T0KII
/

MASRIBERTv2

+---
+language:
+- ar
+license: unknown
+base_model:
+- T0KII/masribert
+- UBC-NLP/MARBERTv2
+tags:
+- arabic
+- egyptian-arabic
+- masked-language-modeling
+- bert
+- dialect
+- nlp
+pipeline_tag: fill-mask
+---
+# MasriBERT v2 — Egyptian Arabic Language Model
+MasriBERT v2 is a continued MLM pre-training of [MasriBERT v1](https://huggingface.co/T0KII/masribert) (itself built on [UBC-NLP/MARBERTv2](https://huggingface.co/UBC-NLP/MARBERTv2)) on a new, higher-quality Egyptian Arabic corpus emphasizing **conversational and dialogue register** — the primary register of customer-facing NLP applications.

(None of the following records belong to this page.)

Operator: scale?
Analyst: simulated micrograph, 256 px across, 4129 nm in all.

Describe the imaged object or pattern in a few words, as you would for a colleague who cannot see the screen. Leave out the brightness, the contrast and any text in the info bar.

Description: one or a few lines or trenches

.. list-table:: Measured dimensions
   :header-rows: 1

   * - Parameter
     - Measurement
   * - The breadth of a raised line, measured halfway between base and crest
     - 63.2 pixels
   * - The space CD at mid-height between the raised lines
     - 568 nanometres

+It is purpose-built as a backbone for downstream Egyptian Arabic NLP tasks including emotion classification, sarcasm detection, and sentiment analysis, with a specific focus on call-center and customer interaction language.
+## What Changed from v1
+| | MasriBERT v1 | MasriBERT v2 |
+|---|---|---|
+| Base model | UBC-NLP/MARBERTv2 | T0KII/masribert (v1) |
+| Training corpus | MASRISET (1.3M rows — tweets, reviews, news comments) | EFC + SFT Mixture (1.95M rows — forums, dialogue) |
+| Data register | Social media / news | Conversational / instructional dialogue |
+| Training steps | ~57,915 | ~21,500 (resumed from step 20,000) |
+| Final eval loss | 4.523 | **2.773** |
+| Final perplexity | 92.98 | **16.00** |
+| Training platform | Google Colab (A100) | Kaggle (T4 / P100) |
+The 5.8x perplexity improvement reflects both the richer training signal from conversational data and the cumulative MLM adaptation across all three training stages (MARBERTv2 → v1 → v2).
+## Training Corpus
+Two sources were used, targeting conversational Egyptian Arabic:
+**faisalq/EFC-mini — Egyptian Forums Corpus**
+Forum posts and comments from Egyptian Arabic internet forums. Long-form conversational text capturing how Egyptians write when explaining problems, complaining, and asking questions — closely mirroring customer behavior.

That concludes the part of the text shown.